06/12/2023 – 20:54
An initiative called the “New Silk Road” is seen as a Chinese attempt to expand influence around the globe. Critics denounce losses to poorer countries and interference in local policies. Italy decided to withdraw from the Chinese initiative for global investment in infrastructure known as the New Silk Road (Belt and Road Initiative). The decision came four years after Rome signed the agreement with Beijing.
According to reports published this Wednesday (06/12) in several Italian press outlets, the decision was communicated to Beijing three days ago discreetly, without there being an official announcement. According to the AFP news agency, the objective of all this discretion would be to “keep the channels of political dialogue open”.
The Chinese initiative is seen by many as an attempt by Beijing to buy political influence in the countries that join it. For Rome, however, the economic benefits of the agreement were less than expected.
The pact with Beijing was signed in 2019 by then Prime Minister Giuseppe Conte. The lack of transparency in the terms of the agreement generated distrust among European partners. Italian participation would be automatically renewed in March 2024, unless the country informs its decision to leave the initiative before the end of this year.
The government of ultra-right Prime Minister Giorgia Meloni, which opposed the agreement, feared that the withdrawal would be seen by the Chinese as a provocation, and that this could result in retaliation against Italian companies.
This Wednesday, the Italian Foreign Minister, Antonio Tajani, only said that Italy seeks to “relaunch the strategic partnership” with China, without, however, confirming the exit from the pact.
The news broke in the Italian press shortly before the start of a high-level meeting between China and the European Union, the first since 2019, where trade issues will be discussed.
Expanding China’s global influence
China claims that more than 150 countries – from Uruguay to Sri Lanka – have already joined the initiative, which is a priority for President Xi Jinping’s government to expand Chinese influence to other parts of the globe.
Beijing says it has awarded more than two trillion dollars (R$9.8 trillion) in contracts around the world, ranging from high-speed railways in Southeast Asia to large-scale energy, transport and infrastructure projects across Central Asia .
Proponents of the New Silk Road praise the fact that the initiative brings resources and economic growth to the Global South, while its critics denounce that the agreement leaves the poorest countries mired in huge debts.

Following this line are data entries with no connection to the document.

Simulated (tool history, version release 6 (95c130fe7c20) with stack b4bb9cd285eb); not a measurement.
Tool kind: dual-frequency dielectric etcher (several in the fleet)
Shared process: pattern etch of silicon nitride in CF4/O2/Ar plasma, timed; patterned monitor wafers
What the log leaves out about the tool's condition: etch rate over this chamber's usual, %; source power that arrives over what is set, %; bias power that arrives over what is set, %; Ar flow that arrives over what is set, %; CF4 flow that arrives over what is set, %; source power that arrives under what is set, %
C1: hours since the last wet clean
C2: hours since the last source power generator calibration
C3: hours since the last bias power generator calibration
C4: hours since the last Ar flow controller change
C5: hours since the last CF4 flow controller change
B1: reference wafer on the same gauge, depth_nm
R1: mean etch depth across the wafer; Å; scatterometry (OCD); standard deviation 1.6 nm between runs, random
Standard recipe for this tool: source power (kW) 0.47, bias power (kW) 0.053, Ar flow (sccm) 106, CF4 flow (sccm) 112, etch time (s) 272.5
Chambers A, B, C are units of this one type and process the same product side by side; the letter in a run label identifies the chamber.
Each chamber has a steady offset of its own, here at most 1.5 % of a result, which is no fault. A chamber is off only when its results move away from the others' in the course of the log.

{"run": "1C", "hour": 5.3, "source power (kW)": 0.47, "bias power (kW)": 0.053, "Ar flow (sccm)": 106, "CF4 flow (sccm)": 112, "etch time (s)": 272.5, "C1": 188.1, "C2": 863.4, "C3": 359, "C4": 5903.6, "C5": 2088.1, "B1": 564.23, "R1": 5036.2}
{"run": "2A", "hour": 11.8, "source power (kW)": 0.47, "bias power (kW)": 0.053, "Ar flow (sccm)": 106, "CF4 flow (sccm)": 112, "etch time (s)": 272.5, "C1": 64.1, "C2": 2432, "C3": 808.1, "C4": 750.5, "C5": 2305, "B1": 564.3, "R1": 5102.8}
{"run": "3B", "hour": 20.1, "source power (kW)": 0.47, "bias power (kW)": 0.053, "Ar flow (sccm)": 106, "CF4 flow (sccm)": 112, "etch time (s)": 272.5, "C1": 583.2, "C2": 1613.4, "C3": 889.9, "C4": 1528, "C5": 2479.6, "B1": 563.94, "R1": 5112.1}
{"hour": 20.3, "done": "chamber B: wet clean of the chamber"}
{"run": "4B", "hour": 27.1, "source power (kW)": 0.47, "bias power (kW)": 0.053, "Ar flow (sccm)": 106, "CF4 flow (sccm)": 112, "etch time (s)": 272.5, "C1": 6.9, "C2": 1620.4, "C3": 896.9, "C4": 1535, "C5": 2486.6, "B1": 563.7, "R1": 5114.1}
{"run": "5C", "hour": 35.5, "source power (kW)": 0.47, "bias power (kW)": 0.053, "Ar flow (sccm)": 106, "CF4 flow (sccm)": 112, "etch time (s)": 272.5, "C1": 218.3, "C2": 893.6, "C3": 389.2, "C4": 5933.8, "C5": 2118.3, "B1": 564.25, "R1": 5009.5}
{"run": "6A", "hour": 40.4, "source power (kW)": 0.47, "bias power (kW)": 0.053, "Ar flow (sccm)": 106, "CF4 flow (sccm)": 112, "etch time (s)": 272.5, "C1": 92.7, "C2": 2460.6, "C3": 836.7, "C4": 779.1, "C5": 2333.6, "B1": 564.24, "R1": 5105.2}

Many, especially in the West, are concerned about a supposed Chinese attempt to restructure the world order in its own way in order to obtain geopolitical advantages. Opposition voices in the countries that are part of the initiative denounce China’s maneuvers to exert greater influence on local politics.
The United States has already warned that China could use the initiative as a pretext to build military bases around the globe, under the argument of acting in defense of its investments.